Thursday, February 7, 2013

Only In New York: How Getting a Wall Street Internship Became a Cottage Industry




 On a recent Saturday afternoon, two college juniors were slumped down in their chairs at a local lunch spot, nibbling at sandwiches and looking exhausted. Both of them went to the same elite school, and both were enmeshed in one of the most exhausting and time-consuming quests a student can subject himself to: the search for a Wall Street summer internship.

“I went to two or three of my ten meetings for class this week," one of the juniors said. "One day, I had a first-round, a Superday, then came back to campus for another first-round. But that's banking. If you can handle the interviews, you can probably handle the job."

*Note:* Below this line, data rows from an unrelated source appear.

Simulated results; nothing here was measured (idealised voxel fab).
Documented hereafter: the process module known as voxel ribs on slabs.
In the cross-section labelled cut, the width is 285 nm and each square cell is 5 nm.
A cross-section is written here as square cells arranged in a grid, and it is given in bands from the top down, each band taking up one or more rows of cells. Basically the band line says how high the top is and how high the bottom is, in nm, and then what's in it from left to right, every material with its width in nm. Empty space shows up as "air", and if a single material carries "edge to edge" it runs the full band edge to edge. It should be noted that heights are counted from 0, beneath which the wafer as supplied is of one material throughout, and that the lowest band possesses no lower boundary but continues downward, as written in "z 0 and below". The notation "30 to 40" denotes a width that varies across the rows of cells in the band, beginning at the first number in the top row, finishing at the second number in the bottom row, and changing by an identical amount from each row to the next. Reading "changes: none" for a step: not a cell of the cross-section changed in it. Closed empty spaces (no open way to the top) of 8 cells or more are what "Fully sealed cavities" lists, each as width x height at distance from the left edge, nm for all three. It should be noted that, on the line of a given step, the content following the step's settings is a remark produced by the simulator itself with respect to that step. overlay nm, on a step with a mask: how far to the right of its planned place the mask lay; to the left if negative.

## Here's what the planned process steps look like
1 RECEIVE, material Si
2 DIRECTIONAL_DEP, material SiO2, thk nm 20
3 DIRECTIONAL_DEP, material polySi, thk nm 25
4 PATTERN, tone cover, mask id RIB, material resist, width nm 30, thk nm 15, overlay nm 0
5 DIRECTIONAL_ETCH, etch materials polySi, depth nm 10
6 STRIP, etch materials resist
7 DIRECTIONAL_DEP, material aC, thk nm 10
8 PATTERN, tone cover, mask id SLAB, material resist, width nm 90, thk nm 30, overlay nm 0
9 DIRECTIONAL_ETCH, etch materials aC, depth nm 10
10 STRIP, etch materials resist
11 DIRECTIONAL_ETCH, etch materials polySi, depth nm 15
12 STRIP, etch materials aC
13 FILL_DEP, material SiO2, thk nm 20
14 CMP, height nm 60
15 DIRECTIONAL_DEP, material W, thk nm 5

The students had both spent the past two-plus years checking all the right boxes to become Wall Street interns. They had gotten themselves admitted to so-called “target schools” (colleges at which big banks focus their recruiting efforts) and once there, they’d racked up advanced finance and economics classes, student leadership positions, and stellar grades. And now they were mounting their attacks on the biggest banks on Wall Street — Goldman Sachs, J.P. Morgan, Morgan Stanley, and a dozen more.

The increasing battle for internships has also upped the amount of sector-specific knowledge would-be interns are expected to have. At one recent interview, one aspiring bank intern was asked complex questions such as: “How does debt affect Beta?” and “What is a Nash equilibrium?”